Global personalities gathered to hear CEO Tim Gomez toast original exhibits — including some rare recovered items — at the new Dixon Ticonderoga National Museum & Fine Art Gallery’s grand opening last weekend in Lake Mary, Florida.
A once-stolen Norman Rockwell painting valued at over $1 million entitled "Grandfather and Grandson," featuring Dixon Ticonderoga’s familiar yellow #2 pencil, greeted gallery visitors as Gomez described its provenance.
“Recovering stolen paintings is rare,” Gomez said. “We thought it was time to share this classic art with the public. It’s just too magnificent to remain in storage.”
The portrait, kept in the corporation’s private collection, will be viewable by appointment only. Two other Rockwell companion pieces have not been recovered.
Interviews with Dixon Ticonderoga officials revealed a rich history and remarkable growth under Gomez’s leadership over the last five years. During the festivities, seven individuals were inducted as premier members of the company’s hall of fame, including Gino Pala, who was behind the 1983 merger creating the company, and Diego Cespedes, president and CEO of the firm’s parent company, Grupo Fila Dixon, S.A. de C.V.
Also inducted were China branch liaison Tommy Lin; administrative executive Donna Johnson; Georgia manufacturing director Sandy Hill; former SVP of sales Tony Rufo; and museum historian and curator Donna Cochran, a longtime executive team member.

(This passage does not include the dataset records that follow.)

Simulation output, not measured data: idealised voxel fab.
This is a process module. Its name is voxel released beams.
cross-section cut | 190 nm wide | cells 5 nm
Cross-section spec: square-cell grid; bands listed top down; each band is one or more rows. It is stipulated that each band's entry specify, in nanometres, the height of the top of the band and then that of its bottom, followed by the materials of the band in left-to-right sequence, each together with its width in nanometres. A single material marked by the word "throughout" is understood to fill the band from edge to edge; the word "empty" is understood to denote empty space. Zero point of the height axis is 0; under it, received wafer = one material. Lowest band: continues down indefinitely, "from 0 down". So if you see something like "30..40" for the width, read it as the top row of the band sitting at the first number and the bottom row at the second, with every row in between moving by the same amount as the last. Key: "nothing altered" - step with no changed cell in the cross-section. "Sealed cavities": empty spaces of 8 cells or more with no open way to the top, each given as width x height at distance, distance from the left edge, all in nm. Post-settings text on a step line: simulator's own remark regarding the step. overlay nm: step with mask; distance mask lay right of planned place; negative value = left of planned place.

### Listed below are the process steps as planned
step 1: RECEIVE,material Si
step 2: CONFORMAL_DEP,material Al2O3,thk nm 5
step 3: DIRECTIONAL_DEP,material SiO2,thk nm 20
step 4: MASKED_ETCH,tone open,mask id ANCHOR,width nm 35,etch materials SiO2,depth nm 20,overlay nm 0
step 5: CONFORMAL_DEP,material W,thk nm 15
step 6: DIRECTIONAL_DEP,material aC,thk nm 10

The Dixon Ticonderoga National Museum and Fine Art Gallery, located at 615 Crescent Executive Court in Lake Mary, Florida, will be open to visitors by appointment. School groups will be able to access a workshop area during field trips by making reservations.
Headquartered in Lake Mary, Dixon Ticonderoga Co. manufactures and markets a wide range of school supplies, writing instruments, art materials and office supplies under the Ticonderoga, Prang, Dixon, Oriole, Das, Maimeri and Lyra brands.